Yields 10 buns


  • 3 cups (361g) King Arthur Unbleached All-Purpose Flour
  • 2 teaspoons instant yeast
  • 2 tablespoons (25g) granulated sugar or non-diastatic malt powder
  • 1/4 cup (28g) Baker's Special Dry Milk or nonfat dry milk
  • 1/4 cup (43g) potato flour or 2/3 cup (43g) dried potato flakes
  • 2 tablespoons (14g) Cake Enhancer, optional, for enhanced freshness
  • 1 1/2 teaspoons (9g) salt
  • 2 tablespoons (28g) butter, softened
  • 1 large egg
  • 7/8 to 1 1/8 cup (198g to 255g) water, lukewarm (Use the greater amount in winter or in a dry climate; the lesser amount in summer or a humid climate)


  1. Weigh your flour; or measure it by gently spooning it into a cup, then sweeping off any excess. Mix and knead together all of the ingredients (using 1 cup of the water) to make a shiny, elastic dough, about 10 minutes by hand, 5 or more by mixer. Add the additional water if necessary to make a smooth, soft dough.
  2. Place the dough in a lightly greased bowl, and allow it to rise for 1 to 2 hours, until it's puffy.
  3. Lightly grease your New England hot dog bun pan.

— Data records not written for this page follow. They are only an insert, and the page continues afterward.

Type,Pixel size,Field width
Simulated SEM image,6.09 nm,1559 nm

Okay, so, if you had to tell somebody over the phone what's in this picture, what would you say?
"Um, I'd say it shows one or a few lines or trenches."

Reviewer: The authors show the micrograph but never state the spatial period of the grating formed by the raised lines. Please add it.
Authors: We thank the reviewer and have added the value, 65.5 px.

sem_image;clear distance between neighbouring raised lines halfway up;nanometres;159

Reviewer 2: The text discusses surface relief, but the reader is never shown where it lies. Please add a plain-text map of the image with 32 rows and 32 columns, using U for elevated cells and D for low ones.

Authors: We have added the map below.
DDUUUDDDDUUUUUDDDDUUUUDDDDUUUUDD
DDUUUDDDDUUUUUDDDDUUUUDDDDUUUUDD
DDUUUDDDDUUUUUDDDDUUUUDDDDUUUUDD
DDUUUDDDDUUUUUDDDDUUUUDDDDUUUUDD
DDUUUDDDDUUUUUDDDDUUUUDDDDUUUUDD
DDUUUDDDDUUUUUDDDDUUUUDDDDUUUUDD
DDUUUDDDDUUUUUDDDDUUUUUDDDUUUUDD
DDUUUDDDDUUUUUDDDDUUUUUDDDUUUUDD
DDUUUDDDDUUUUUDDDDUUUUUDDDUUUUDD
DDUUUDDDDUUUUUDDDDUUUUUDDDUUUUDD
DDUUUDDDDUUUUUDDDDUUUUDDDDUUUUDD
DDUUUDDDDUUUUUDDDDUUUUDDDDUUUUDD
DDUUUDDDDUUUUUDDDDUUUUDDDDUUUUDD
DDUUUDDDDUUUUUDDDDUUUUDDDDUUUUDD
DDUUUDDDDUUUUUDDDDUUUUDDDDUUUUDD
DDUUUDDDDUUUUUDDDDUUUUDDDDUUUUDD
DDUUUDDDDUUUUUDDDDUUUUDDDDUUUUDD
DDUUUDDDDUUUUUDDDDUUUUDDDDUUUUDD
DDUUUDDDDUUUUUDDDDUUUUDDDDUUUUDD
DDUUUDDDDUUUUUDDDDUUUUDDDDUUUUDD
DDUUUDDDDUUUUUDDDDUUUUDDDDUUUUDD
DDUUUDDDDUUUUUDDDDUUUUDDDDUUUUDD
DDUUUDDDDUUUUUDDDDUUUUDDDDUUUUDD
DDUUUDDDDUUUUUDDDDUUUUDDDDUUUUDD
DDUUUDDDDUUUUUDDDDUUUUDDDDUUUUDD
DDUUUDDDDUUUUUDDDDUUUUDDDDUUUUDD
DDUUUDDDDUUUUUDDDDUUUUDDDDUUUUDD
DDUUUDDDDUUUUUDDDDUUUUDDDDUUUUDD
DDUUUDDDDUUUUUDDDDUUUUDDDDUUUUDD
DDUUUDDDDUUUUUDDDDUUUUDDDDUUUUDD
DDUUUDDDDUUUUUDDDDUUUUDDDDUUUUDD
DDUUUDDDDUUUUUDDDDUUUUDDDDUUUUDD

  4. Gently deflate the dough, and stretch it in your hands till it's about 15" long and 6" wide, more or less; don't make yourself crazy being exact. Place the dough into the bun pan, stretching it to the edges as best you can.
  5. Cover the pan with plastic wrap, and let the dough rest for 15 minutes. Remove the plastic wrap, and push it all the way into the corners of the pan, leveling the top surface as best you can. Re-cover the pan.
  6. Let the buns rise for 45 to 60 minutes, until they've come to within 1/2" of the rim of the pan. While the dough is rising, preheat your oven to 375°F.
  7. Grease a baking sheet, and place it atop the risen buns. Put the covered buns in the oven, weigh the baking sheet down with something oven-safe cookware (e.g., a cast iron or stoneware pan; a brick), and bake the buns for 18 minutes. Remove the baking sheet and bake a few minutes longer, if necessary to brown the rolls.
  8. Remove the buns from the oven and place the pan on a rack for 5 minutes. Turn the buns out of the pan onto a rack to finish cooling; make sure the top (rounded) side is up.
  9. When completely cool, slice each bun down the middle vertically, without cutting through the bottom; then separate into individual buns.